Last week I called the famous Japanese mountaineering magazine, Yama-to-Keikoku (山と溪谷 Mountains and Canyons) to ask about my book, The Japan Alps, which I sent to them for review back in February. I was told the book was mentioned in their May issue, a brief introduction to the book of barely three sentences, but a mention (with a B&W reproduction of the cover) nonetheless in a magazine of such esteem and prestige.
It was just over a year ago when I put the book up for sale in the Blurb bookstore and shortly after that time I looked at the book dozens of times, the memories of making the book with all my grand intentions (not all of them realized) and the adventures I experienced during my photographic pursuits still fresh. Then I sold all but two copies and those two were sent off – one to YamaKei and one to a publisher of photo art books along with my proposal for the project.
The book proposal was returned (after spending eight months in the courier’s warehouse and an afternoon with the publisher) and now I have one copy of my book at home. This morning I took a few moments to just look through it and see what I thought, without reading any of the text. It’s has been almost a year and a half since my last exploits in the Japan Alps and time and other activities have removed me from the direct memories of putting together the book. I tried to look at the book from an outside perspective. How do the photos look? What does this book say visually about a landscape that I made dear to me? Is this an attractive photo art book? I adopted the role of an armchair traveler or someone with an interest in the Japan Alps but without great familiarity.

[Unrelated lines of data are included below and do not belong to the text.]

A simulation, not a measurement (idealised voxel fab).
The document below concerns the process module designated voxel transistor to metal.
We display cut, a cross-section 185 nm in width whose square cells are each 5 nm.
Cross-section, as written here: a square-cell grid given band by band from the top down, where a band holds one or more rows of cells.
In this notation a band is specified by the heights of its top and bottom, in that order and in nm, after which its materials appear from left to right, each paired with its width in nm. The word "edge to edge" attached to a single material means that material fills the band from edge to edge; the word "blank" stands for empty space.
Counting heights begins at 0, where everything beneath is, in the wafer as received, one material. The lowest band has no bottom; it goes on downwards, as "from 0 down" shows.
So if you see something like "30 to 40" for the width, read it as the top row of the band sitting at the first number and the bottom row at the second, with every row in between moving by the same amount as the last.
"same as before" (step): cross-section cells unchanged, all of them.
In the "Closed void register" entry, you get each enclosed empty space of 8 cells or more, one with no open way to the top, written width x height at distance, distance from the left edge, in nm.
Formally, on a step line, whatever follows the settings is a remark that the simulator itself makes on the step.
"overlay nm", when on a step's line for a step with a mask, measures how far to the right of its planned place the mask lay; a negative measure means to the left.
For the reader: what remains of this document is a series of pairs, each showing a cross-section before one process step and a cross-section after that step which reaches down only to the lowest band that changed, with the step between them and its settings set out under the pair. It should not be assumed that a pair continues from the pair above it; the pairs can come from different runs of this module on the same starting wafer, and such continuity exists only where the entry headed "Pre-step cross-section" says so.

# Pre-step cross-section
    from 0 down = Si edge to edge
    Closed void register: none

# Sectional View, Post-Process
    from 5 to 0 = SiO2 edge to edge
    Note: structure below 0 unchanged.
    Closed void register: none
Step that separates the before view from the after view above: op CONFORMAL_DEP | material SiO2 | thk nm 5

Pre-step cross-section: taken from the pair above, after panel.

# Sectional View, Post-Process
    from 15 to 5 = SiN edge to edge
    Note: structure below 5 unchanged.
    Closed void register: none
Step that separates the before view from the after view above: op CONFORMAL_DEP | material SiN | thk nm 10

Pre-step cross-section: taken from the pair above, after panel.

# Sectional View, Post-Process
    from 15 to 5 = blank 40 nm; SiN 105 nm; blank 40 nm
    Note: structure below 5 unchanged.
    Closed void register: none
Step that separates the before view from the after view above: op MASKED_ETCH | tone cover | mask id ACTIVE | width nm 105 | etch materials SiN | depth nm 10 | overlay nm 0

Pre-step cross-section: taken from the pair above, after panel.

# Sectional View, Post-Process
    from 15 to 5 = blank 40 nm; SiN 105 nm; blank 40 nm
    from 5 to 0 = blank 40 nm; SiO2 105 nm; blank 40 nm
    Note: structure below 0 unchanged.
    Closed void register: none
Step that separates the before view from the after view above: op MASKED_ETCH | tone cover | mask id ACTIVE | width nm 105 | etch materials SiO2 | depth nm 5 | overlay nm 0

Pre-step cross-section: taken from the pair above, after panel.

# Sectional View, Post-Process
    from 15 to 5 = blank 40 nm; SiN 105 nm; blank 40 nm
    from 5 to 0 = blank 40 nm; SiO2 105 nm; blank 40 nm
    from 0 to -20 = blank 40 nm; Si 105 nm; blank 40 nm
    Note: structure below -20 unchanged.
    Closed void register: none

The cover I have always enjoyed. Snowy, rugged mountains with soft curves of snow in the foreground, a bedding of cotton clouds below the peaks and the jagged spire of Yarigatake in the far distance. The print quality is very good too.
Turning to the first photograph inside however, there is a noticeable drop in the print quality. The glossy sharp edges and clear colours are softened and muted slightly. It’s a bit like listening to a modern digital recording and then putting on an album from the sixties. The quality of the reproduction just can’t compare. But after turning the pages a few more times the lower print quality – like the lower sound quality of a sixties album – becomes all but forgotten as the photographs (or music) become more important in what they have to say.
Most of the photographs came out alright and the light and colours and mood are preserved very well. Once the journey through the seasons in the Alps is underway, there is much wonder to enjoy and appreciate. Vast mountain scenes, delicate portraits of nature, and scenes capturing the enormity and grandeur of the high peaks begin to weave out a tale of alpine splendor. There are the steep fluted cliffs of Kashima Yarigatake that recall Himalayan mountains. There is Hotakadake towering over the Azusa River at Kamikochi. There are intimate views of alpine flora and details of snow and rock and ice. There are rocky peaks glowing orange in the alpine glow and cloud seas filling the valleys below illuminated crags. And there are wide-angle views capturing glacial cirques and steep cliffs with peaks marching off into the distance. Sometimes I can see the influences of Canadian photographers Freeman Patterson and Janis A. Kraulis in the photographs. Sometimes the ghost of Eliot Porter has come to whisper. Other scenes echo the images of modern day Japanese photographers. By the time the final pages are turned and the last photograph is viewed, I feel I have successfully told a visually satisfying introductory story to the Japan Alps.
Of course the project was never completed to my designs. I had at least seven more hikes planned that I have yet to make. Some important views were not captured due to weather being uncooperative and on one outing my timing left me tramping through the trees on both days as two of the finest displays of alpine glow teased me through the tight stand of silhouetted tree trunks. Ideally, this would have been a 160-page book with views from several more locations and during specific seasons included. But for those who are not closely acquainted with the Japan Alps, I think this book has much to say and will surely inspire.
It’s a very nice book, if I do say so myself. However, the quest for a quality art book publication will continue.